# How to put a program on CD



## sandy24 (Feb 11, 2009)

Hello!
Is there some kind of tutorial how to put a program on CD?
I'd like to put a program on new CD because my computer do not accept old CD anymore. I just cab bot install a program from this CD, it gives me different kind errors everytime... So I just tought if I put my program to another CD, maybe it will help me.  
Is there some kind of tutorial how to put a program on CD? 
Thanks in andvance


----------



## benji (Feb 11, 2009)

Is your question referring to transferring one program from a CD to another CD? 

What kind of program?   If it is an original program you might have to use DVD DeCrypter to remove the code, then use one of the softwares below.  

You could use Nero copy CD  or Final Burner.  OR Burnaware.  etc.  There are several programs that you can use to copy.


----------



## sandy24 (Feb 11, 2009)

The program is Adobe Flash CS3. I tried to copy this CD, but this is not possible because the CD is like I afraided too broken. But I have this program installed in my computer. Can I put a program on CD from my computer? How?


----------



## sandy24 (Feb 14, 2009)

Is it really possible that nobody knows how I can write a program on CD?


----------



## TFT (Feb 14, 2009)

sandy24 said:


> Is it really possible that nobody knows how I can write a program on CD?

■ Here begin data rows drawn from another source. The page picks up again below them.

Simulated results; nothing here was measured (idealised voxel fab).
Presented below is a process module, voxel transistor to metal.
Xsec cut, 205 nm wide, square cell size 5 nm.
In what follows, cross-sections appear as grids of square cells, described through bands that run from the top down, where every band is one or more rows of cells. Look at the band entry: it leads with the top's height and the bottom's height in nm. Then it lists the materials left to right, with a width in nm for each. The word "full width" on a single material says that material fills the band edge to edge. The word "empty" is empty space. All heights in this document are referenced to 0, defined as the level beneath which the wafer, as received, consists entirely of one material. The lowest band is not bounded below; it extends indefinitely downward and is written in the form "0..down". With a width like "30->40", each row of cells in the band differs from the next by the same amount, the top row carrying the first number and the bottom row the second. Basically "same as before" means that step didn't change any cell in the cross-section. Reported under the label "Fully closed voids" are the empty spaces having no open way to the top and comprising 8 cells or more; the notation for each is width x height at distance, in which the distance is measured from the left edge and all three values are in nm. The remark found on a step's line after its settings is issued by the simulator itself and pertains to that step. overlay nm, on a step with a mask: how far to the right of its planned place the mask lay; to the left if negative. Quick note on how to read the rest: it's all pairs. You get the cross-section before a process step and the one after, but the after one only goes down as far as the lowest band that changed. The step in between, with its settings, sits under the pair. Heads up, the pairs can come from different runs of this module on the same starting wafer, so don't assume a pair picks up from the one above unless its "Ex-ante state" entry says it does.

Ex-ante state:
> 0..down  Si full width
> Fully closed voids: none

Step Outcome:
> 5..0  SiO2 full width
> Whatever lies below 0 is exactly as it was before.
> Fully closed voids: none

No, The CD program installed it onto your computer, you cannot reverse install back onto a CD from your computer.


----------



## sandy24 (Feb 14, 2009)

Are you absolutely sure? Because I remember that about 2 or 3 years ago somebody my frind's friend wrote Adobe Photoshop on a CD. 
I don't believe that my memory lies to me, but if you say that you´re really-really sure that programs can't be written on CD from computer then I must believe you.

P.S: I use Nero to burn CDs.


----------